Here’s a quote showing these words in Latin literature, only for the aficionados :)
According to the writer Flavius Lucius Dexter (4th century): «A. C. 375. A. R. 1126. Valentinianus, imperator catholicus ac vir pius, obiit: cui in imperio succedit filius eius Gratianus».
[In 375A.D, 1126 (should be 1128 AVC) Ab urbe condita, Valentinian, catholic emperor and a pious man, died: he was succeed by his son Gratian].
Origin of sacrifice
Old (& modern) French (sacrifice) from Classical Latin sacrificium from sacer,
sacer + facere, to make sacred/holy
To offer a sacrifice: The Greek warriors sacrificed to their gods.
To make a sacrifice: parents sacrificing for their children.
to offer (something/someone) as a sacrifice to God or a god
to give up, destroy, permit injury to, or permit injury or
disadvantage to (something that is valued), for the sake of
something else/someone else.
to sell at less than the supposed value
to offer or make a sacrifice
"Vir pius" is in the nominative, so the dutiful man is the part of the sentence that is doing something.
I think your sentence would be "Virum pium sacrificat" since I believe it requires the accusative (the "he" can be left out as usual since it's already implied in the conjugation of the verb).
When I search for the definition for "pius" in the Latin dictionary, it says:
1/ Who recognizes and fulfills his duties towards the gods, the parents, the fatherland.
fullfilling duties toward the nation, e.g a soldier, an elector, someone who do his military service, a politician, someone who writes patriotic songs, someone paying his taxes, etc, depending of the speaker's intention.)
2/ Right, righteous, in accordance with piety. (= pious)
3/ Tender, caring.
Tender, caring, seems to be the meaning here. Someone who fulfill his duties toward his family.
So both, pious, and dutiful, are possible, depending on the context.
(Dutiful is better when the context is not known, because imagine that's not a religious context... Dutiful is broader.)
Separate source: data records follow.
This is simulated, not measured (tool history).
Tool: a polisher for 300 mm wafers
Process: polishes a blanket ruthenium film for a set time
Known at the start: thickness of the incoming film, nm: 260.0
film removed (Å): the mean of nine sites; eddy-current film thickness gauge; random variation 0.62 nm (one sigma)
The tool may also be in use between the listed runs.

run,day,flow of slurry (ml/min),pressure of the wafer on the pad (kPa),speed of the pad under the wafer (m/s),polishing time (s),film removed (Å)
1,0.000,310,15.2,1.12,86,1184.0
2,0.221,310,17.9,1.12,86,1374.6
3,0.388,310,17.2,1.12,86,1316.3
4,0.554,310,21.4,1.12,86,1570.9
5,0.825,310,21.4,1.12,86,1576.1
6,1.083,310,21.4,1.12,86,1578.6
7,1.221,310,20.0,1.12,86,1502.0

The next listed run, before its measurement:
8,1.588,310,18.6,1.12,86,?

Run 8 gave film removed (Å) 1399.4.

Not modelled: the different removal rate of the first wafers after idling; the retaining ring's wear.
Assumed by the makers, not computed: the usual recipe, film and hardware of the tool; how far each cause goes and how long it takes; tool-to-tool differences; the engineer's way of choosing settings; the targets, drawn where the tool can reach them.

The problem is very complex, and it will not be the DL Course that can define it. U, v, w, y were a single letter of the Phoenician alphabet and u and v had a common history for centuries. In short, in the classical age the Latin alphabet had only the letter v, both with the phonic value of u (as in UnUs) and the semi-consonantal (W) one of the u of qUalis. Only in the second century BC "v" was born with its own consonantic sound when at the beginning of the word or between vowels (as in Vinum or caVe), a variant not accepted by all the printers of Europe, at least until the 15-17th Century. I think that to pronounce always v as w it is an easy shortcut.